Celebrate Fall Harvest Season with a Easy Harvest Broom


Guess what I just found for sale at Michaels? Wheat! In natural, pale green and soft brown! I saw it with my own eyes!  On the shelf!

So, I decided this is the perfect time to share how I make Harvest Brooms. They are the perfect accent to celebrate the fall harvest season which is just about to begin!

Harvest brooms are a great way to continue an age old tradition of saving a bit of the wheat harvest to create a "house blessing". House Blessings bring a family good luck through the coming winter. In the spring, the wheat is sprinkled over the newly sown fields to ensure a plentiful harvest in the fall.

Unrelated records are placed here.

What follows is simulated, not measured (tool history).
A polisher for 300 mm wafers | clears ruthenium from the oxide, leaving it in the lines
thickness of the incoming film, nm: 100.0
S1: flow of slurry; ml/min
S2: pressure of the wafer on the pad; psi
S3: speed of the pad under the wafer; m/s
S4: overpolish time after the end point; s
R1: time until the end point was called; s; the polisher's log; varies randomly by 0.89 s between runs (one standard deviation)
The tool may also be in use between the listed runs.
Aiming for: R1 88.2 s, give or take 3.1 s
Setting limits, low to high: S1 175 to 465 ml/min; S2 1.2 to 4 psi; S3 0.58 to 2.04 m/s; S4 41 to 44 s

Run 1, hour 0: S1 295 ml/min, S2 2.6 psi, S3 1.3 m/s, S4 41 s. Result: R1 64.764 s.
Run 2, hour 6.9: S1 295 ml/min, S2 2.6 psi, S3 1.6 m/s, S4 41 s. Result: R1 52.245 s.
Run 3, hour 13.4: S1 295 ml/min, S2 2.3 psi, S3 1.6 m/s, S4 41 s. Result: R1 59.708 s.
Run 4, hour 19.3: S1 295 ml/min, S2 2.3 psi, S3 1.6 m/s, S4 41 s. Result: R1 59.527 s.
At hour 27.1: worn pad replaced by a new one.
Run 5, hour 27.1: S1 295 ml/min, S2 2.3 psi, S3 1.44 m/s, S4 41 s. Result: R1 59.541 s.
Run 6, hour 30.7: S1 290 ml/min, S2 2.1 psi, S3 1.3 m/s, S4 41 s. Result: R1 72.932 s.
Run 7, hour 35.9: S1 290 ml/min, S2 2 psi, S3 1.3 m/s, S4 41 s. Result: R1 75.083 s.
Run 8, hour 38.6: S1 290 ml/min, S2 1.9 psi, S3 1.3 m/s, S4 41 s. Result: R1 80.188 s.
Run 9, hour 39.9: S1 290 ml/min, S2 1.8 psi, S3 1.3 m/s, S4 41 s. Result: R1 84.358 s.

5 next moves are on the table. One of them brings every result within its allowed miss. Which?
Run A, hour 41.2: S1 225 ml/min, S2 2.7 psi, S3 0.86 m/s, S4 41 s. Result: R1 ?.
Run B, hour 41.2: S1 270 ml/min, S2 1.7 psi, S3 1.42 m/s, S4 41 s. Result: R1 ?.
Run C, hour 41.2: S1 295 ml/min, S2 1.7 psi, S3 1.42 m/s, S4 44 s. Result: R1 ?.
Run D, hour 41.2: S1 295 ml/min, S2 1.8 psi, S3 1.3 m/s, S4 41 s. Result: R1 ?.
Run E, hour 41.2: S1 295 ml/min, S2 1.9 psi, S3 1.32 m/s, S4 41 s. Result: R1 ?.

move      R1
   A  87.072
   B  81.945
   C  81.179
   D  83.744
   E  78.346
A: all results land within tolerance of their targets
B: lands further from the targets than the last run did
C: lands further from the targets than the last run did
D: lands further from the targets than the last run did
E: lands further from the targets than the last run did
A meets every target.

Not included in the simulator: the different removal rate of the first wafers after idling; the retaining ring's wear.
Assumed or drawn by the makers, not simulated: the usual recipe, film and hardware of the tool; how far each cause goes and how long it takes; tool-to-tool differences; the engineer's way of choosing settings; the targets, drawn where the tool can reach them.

The harvest broom is the simplest of all wheat weaving and only takes a few minutes!

And it is a great way to introduce kids to an age old tradition. Check out the really easy wheat ornaments below!


You will need:

- 20 to 40 wheat stalks

- Dental floss

- scissors

- Bit of raffia, ribbon or fabric strip

- Dried flowers, berries, pods, etc

- Glue gun (optional but helpful)

Make a Harvest Broom


1. Clean and soak your wheat stalks as described in last year's post for making braided and twisted House Blessings. Cover your work surface with a piece of plastic or several layers of newspapers.

2. Remove wheat from the water and blot to remove excess water.


3. Using dental floss, tie the stalks together just above the heads. Pull your dental floss very tight and secure your knot using a surgeons knot. (Tutorial for surgeons knot is at the end of this post.)


4. Tightly tie the ends together using dental floss. None of your stalks will be the same length. This is not a problem. Just be sure you place your floss so that the bundle is tied about 1" below the shortest stalk.


5. Cut through all the wheat stalks about 1" above the floss.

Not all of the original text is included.